Reputation: 1186
I wanted to setup a basic producer-consumer with Flink on Kafka but I am having trouble producing data to an existing consumer via Java.
CLI solution
I setup a Kafka broker
using kafka_2.11-2.4.0
zip from https://kafka.apache.org/downloads
with commands
bin/zookeeper-server-start.sh config/zookeeper.properties
and bin/kafka-server-start.sh config/server.properties
I create a topic called transactions1 using
bin/kafka-topics.sh --create --bootstrap-server localhost:9092 --replication-factor 1 --partitions 1 --topic transactions1
Now I can use a producer and consumer on the command line to see that the topic has been created and works.
To setup consumer I run
bin/kafka-console-consumer.sh --bootstrap-server localhost:9092 --topic transactions1 --from-beginning
Now if any producer sends data to the topic transactions1
I will see it in the consumer console.
I test that the consumer is working by running
bin/kafka-console-producer.sh --broker-list localhost:9092 --topic transactions1
and enter the following data lines in the producer in cli which also show up in consumer cli.
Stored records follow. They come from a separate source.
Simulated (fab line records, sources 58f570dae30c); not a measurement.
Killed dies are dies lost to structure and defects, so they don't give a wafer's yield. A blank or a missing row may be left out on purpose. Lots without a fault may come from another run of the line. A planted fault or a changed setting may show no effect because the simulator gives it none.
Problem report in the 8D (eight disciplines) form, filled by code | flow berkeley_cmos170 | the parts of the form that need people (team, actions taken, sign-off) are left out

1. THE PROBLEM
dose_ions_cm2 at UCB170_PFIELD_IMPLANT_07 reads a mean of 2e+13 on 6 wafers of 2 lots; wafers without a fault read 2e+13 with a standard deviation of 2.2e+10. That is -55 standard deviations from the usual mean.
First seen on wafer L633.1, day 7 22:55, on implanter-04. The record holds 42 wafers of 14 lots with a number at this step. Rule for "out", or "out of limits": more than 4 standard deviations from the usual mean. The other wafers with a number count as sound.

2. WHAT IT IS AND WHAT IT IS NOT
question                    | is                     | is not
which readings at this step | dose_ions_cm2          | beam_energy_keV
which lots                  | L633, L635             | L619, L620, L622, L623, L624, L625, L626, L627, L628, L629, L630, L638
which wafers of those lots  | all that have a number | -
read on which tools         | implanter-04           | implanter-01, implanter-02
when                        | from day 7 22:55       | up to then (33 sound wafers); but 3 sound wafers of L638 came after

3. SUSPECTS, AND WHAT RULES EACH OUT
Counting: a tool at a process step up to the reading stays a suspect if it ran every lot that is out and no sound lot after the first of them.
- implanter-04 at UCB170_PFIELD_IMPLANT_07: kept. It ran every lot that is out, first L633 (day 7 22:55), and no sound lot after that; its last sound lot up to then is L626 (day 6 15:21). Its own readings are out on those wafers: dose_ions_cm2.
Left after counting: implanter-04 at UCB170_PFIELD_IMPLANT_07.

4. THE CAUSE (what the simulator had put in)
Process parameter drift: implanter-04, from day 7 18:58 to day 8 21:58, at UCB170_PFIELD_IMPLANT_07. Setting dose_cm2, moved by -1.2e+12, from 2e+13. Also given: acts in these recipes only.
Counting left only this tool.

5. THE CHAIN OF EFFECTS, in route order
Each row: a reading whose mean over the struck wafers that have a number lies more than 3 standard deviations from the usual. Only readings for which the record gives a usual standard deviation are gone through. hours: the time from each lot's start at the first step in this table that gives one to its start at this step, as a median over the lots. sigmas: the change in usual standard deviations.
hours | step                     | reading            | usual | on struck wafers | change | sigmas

{"txnID":1,"amt":100.0,"account":"AC1"}
{"txnID":2,"amt":10.0,"account":"AC2"}
{"txnID":3,"amt":20.0,"account":"AC3"}
Now I want to replicate step 3 i.e producer and consumer in Java code which is the core problem of this question.
...
dependencies {
testCompile group: 'junit', name: 'junit', version: '4.12'
compile group: 'org.apache.flink', name: 'flink-connector-kafka_2.11', version: '1.9.0'
compile group: 'org.apache.flink', name: 'flink-core', version: '1.9.0'
// https://mvnrepository.com/artifact/org.apache.flink/flink-streaming-java
compile group: 'org.apache.flink', name: 'flink-streaming-java_2.12', version: '1.9.2'
compile group: 'com.google.code.gson', name: 'gson', version: '2.8.5'
compile group: 'com.twitter', name: 'chill-thrift', version: '0.7.6'
compile group: 'org.apache.thrift', name: 'libthrift', version: '0.11.0'
compile group: 'com.twitter', name: 'chill-protobuf', version: '0.7.6'
compile group: 'org.apache.thrift', name: 'protobuf-java', version: '3.7.0'
}
...
Transactions.class
where you can suggest changes to the Serialization Logic using Kryo, Protobuf or TbaseSerializer by extending classes relevant to Flink.import com.google.gson.Gson;
import org.apache.flink.api.common.functions.MapFunction;
public class Transaction {
public final int txnID;
public final float amt;
public final String account;
public Transaction(int txnID, float amt, String account) {
this.txnID = txnID;
this.amt = amt;
this.account = account;
}
public String toJSONString() {
Gson gson = new Gson();
return gson.toJson(this);
}
public static Transaction fromJSONString(String some) {
Gson gson = new Gson();
return gson.fromJson(some, Transaction.class);
}
public static MapFunction<String, String> mapTransactions() {
MapFunction<String, String> map = new MapFunction<String, String>() {
@Override
public String map(String value) throws Exception {
if (value != null || value.trim().length() > 0) {
try {
return fromJSONString(value).toJSONString();
} catch (Exception e) {
return "";
}
}
return "";
}
};
return map;
}
@Override
public String toString() {
return "Transaction{" +
"txnID=" + txnID +
", amt=" + amt +
", account='" + account + '\'' +
'}';
}
}
transactions1
.public class SetupSpike {
public static void main(String[] args) throws Exception {
System.out.println("begin");
List<Transaction> txns = new ArrayList<Transaction>(){{
add(new Transaction(1, 100, "AC1"));
add(new Transaction(2, 10, "AC2"));
add(new Transaction(3, 20, "AC3"));
}};
// This list txns needs to be serialized in Flink as Transaction.class->String->ByteArray
//via producer and then to the topic in Kafka broker
//and deserialized as ByteArray->String->Transaction.class from the Consumer in Flink reading Kafka broker.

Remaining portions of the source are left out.